A New England family sets out to make their mountain home part of the Vermont landscape.
Story by Lore Postman
Photography by Carolyn L. Bates
When they were ready to build their hand-hewn log home, David and Terri Melincoff had a tough choice to make: they could either site the home to take advantage of a beautiful view of northern Vermont, or locate the home so it looked, well, at home with the property.
The couple chose the second course and they say the benefits significantly outweigh the loss.
“I love driving up to the home and seeing it so settled into its environment,” says David. “It just feels like it’s been there forever.”
The family’s 9-acre lot includes the top of a hill that offers a stunning eastern view of Mount Mansfield, but the Melincoffs passed up that spot, instead siting the house along the western slope, about 30 feet below. “Yes, we definitely sacrificed the eastern view, but we achieved that settled feeling,” David says.
Even at the slightly lower elevation, the home has an unobstructed view of Lake Champaign, about six miles away. David, Terri and their 8-year-old daughter Jessie can watch the sun setting over the Adirondack Mountains, and once evening falls, they have a tranquil view of the lights of Burlington.
Variation on a Notch
Having planned initially to build with stick-frame construction, the couple had finished blueprints in hand for a conventional home that incorporated some logs. Then, one Saturday evening, David turned to his wife and said, ‘Why don’t we just build a log home?’ “We got in the car, drove to the bookstore and got a couple of log books,” he recalls. They never turned back.
Once they’d decided on a log home, the Melincoffs wanted to build a place with one-of-a-kind charm and long- lasting appeal. The first step toward that goal was hiring the right handcrafter. They chose John Nininger, a Vermont craftsman who hand-selects trees in the forest and has them cut, peeled and delivered to the home site. John, who owns The Wooden House Company, prefers eastern white pine, known for growing tall and straight and with minimal taper and few branches. The wood has minimal shrinkage, rarely twists when drying and takes stain well, he says.
At the butt end, the trees can be 32 to 36 inches around. About 20 inches is typical. The logs run 50 to 60 feet long. No logs in the home are spliced or placed end-to-end. Each is painstakingly oriented to fit precisely atop the one beneath it. A wall of hand-hewn logs 12 feet high might have eight courses of logs. The same-height wall of manufactured logs might have 13 to 16 courses, John says.
To connect the corners, John used a notch variation he developed that he calls a “housed-round notch.” The corner intersection looks like a round notch with elements of a saddle notch. The effect highlights the natural contours of the logs and make each corner look more natural than they otherwise might.

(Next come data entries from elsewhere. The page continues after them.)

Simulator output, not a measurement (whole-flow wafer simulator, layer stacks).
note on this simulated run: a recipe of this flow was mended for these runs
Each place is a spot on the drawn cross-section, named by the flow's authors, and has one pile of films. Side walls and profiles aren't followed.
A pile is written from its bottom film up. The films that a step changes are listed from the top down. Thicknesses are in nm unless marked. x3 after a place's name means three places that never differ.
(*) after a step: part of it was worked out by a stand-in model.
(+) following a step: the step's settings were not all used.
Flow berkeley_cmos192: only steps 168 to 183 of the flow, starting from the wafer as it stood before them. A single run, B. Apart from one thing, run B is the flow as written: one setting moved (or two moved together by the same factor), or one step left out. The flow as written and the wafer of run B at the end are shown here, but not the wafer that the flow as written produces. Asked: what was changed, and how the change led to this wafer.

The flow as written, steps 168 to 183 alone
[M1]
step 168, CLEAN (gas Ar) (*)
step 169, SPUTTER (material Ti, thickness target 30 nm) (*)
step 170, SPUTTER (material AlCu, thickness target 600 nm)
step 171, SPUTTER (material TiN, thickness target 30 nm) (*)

The windows are an old-fashioned style, with eight to 12 panes on the upper and one pane on the lower. The wooden floors are wide-board eastern pine.
At the last minute, the Melincoffs asked contractor Rick Reed to enlarge the porch overhangs by 18 inches to bring them closer to the ground and make the house feel nestled. “A person who is just 5 feet tall could reach up and touch the eaves,” David says. At the same time, the couple trimmed the dormer and gable overhangs by half, to about 3 feet, to let in more light.
“It means more log maintenance, but we didn’t want the house to be too dark,” David says. “Vermont isn’t a very sunny state and we knew the wood walls would absorb a lot of light.” Only four walls in the home, in the bathrooms and one wall separating the two upstairs bedrooms, are made of drywall.
To the Melincoffs, living in a log home is more than simply choosing 19-inch diameter logs instead of 2-by-6 studs. “It brings you back to your roots, to the outdoors and to nature,” says David. “It’s a completely different feeling. I’m sure that I could live in a stick-frame home again, but the image of doing that is unpalatable.” David turned to the late Larry Atkins, a long-time friend, architect and log home aficionado, to draw up the plans.
Inside the home, the Melincoffs studied the scale of each room to ensure that none was off balance or went against the cozy feel they were trying to achieve. The kitchen and dining rooms, for instance, have 10-foot ceilings, but the log beams overhead are so thick that they effectively lower the ceiling height by 18 inches or so and give both rooms intimacy.
The large size of the logs dictated that John use green timber. “There simply aren’t kiln-dried logs available in diameters greater than 15 inches,” says John. Working with green timber poses unique problems, primarily having to do with settling. It meant carefully calculating allowances around door and window openings for as much as 5 inches of shrinkage over the course of three to five years.
“It was a true challenge to put things together in a way so they wouldn’t come apart,” says Rick. “John supplied a lot of the details on how to make things work, and other than that, you just try to think things through.”
Just My Style
Rick helped David and Terri achieve the timeless look they desired by making mockups of the effects they requested, or physically trying out techniques and styles before making them permanent. The team laid out several colors and styles of shingles on the plywood roof, for instance, before settling on a wooden variety. Inside, the couple opted to stain their logs a darker, milk chocolate finish instead of the more-common golden honey to exaggerate the home’s age and lend a sense of enduring charm.
“It’s almost the same color as a chocolate lab,” David says.
Rick temporarily installed casing around the windows; then he and David stepped back to test whether the scale, proportion and texture of the molding matched the window and the overall feel they sought.
“If a person hires you to build their house, the process should be as much fun as the result is satisfying,” Rick says. “Our job as a builder is to spend time educating the customer on their choices and then trying to support them in making good choices.”
The Melincoffs trimmed costs by postponing construction of a garage and back decks and waiting to put siding on the walkout basement wall. They also drove to nearby Canada to tap the favorable exchange rates when buying their granite countertops. And they bought less-expensive bathroom cabinets from a home improvement store and had a friend faux-finish them. David also used his connections in the restaurant business to obtain the flooring and kitchen appliances at wholesale prices.
One item they couldn’t find discounted was the log shell. But that wasn’t a concern for Terri and David. “For the same amount of money, I could have gotten much more home [using conventional construction],” says David. “But it’s very worth it. I wouldn’t do it any other way.”